The world about us looks so bewilderingly complex, it seems impossible that human beings could ever understand it completely. But dig deeper, and the richness and variety of nature are found to stem from just a handful of underlying mathematical principles. So rapid has been the advance of science in elucidating this hidden subtext of nature that many scientists, especially theoretical physicists, believe we are on the verge of formulating a “theory of everything”.
When Stephen Hawking accepted the Lucasian Chair of Mathematics at Cambridge University in 1980 he chose as the title of his inaugural lecture “Is the end in sight for theoretical physics?”. What he meant was that physicists could glimpse the outlines of a final theory, in which all the laws of nature would be melded into a single, elegant mathematical scheme, perhaps so simple and compact it could be emblazoned on your T shirt. Now Hawking has done something of a U-turn by claiming in a lecture that we will never be able to grasp in totality how the universe is put together.
The quest for a final theory began two and a half thousand years ago. The Greek philosophers Leucippus and Democritus suggested that however complicated the world might seem to human eyes, it was fundamentally simple. If we could only look on a small enough scale of size, we would see that everything is made up of just a handful of basic building blocks, which the Greeks called atoms. It was then only a matter of identifying these elementary particles, and classifying them, for all to be explained.

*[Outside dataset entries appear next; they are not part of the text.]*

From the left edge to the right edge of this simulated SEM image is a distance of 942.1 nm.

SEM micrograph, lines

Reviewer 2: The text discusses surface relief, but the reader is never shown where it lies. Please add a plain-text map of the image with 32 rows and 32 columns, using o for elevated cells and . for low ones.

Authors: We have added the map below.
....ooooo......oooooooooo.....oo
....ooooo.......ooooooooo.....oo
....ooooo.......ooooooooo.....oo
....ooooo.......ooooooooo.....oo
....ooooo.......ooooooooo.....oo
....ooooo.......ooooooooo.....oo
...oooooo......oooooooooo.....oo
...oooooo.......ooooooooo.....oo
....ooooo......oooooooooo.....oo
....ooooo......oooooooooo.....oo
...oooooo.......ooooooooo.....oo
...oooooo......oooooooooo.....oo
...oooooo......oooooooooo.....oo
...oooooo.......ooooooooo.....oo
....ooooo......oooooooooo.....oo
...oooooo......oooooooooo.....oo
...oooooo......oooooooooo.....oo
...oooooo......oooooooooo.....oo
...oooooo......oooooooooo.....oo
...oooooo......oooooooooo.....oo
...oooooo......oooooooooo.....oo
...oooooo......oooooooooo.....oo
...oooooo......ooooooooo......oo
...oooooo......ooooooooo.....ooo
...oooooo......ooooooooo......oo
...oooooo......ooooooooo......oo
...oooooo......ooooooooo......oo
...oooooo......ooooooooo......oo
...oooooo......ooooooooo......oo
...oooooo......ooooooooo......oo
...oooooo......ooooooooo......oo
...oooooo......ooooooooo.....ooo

Today we know that atoms are not the elementary particles the Greek philosophers supposed, but composite bodies with bits inside them. However, this hasn’t scuppered the essential idea that a bottom level of structure exists on a small enough scale. Physicists have been busy peering into the innards of atoms to expose what they hope is the definitive set of truly primitive entities from which everything in the universe is built. The best guess is that the ultimate building blocks of matter are not particles at all, but little loops of vibrating string about twenty powers of ten smaller than an atomic nucleus.
String theory has been enormously beguiling, and currently occupies the attention of an army of physicists and mathematicians. It promises to describe correctly not only the entire inventory of familiar particles – electrons, protons, neutrinos, and so on – but the forces that act between them, like electromagnetism and gravity. It could even explain the existence of space and time too.
Though string theorists are upbeat about achieving the much sought-after theory of everything, others remain sceptical about the entire enterprise. A bone of contention has always surrounded the word "everything". Understanding the basic building blocks of physical reality wouldn’t help explain how life originated, or why people fall in love. Only if these things are dismissed as insignificant embellishments on the basic scheme would the physicist’s version of a final theory amount to a true theory of everything.
Then there is a deeper question of whether a finite mind can ever fully grasp all of reality. By common consent, the most secure branch of human knowledge is mathematics. It rests on rational foundations, and its results flow seamlessly from sequences of precise definitions and logical deductions. Who could doubt that 1 + 1 = 2, for example? But in the 1930s the Austrian philosopher Kurt Gödel stunned mathematicians by proving beyond doubt that the grand and elaborate edifice of mathematics was built on sand. It turns out that mathematical systems rich enough to contain arithmetic are shot through with logical contradictions. Any given mathematical statement (e.g. 11 is a prime number) must either be true or false, right? Wrong! Gödel showed that however elaborate mathematics becomes, there will always exist some statements (not the above ones though) that can never be proved true or false. They are fundamentally undecidable. Hence mathematics will always be incomplete and in a sense uncertain.
Because physical theories are cast in the language of mathematics, they are also subject to the limitations of Gödel’s theorem. Many physicists have remarked over the years that this will preclude a truly complete theory of everything. Now it seems that Stephen Hawking has joined their ranks.
So does this mean physicists should give up string theory and other attempts at unifying the laws of nature, if their efforts are, in the final analysis, doomed to failure? Certainly not, for the same reason that we don’t give up teaching and researching mathematics because of Gödel’s theorem. What these logical conundrums tell us is that there exist ultimate limits to what can be known using the rational method of inquiry. It means that however heroic our efforts may be at understanding the world about us, there will always remain some element of mystery at the end of the universe.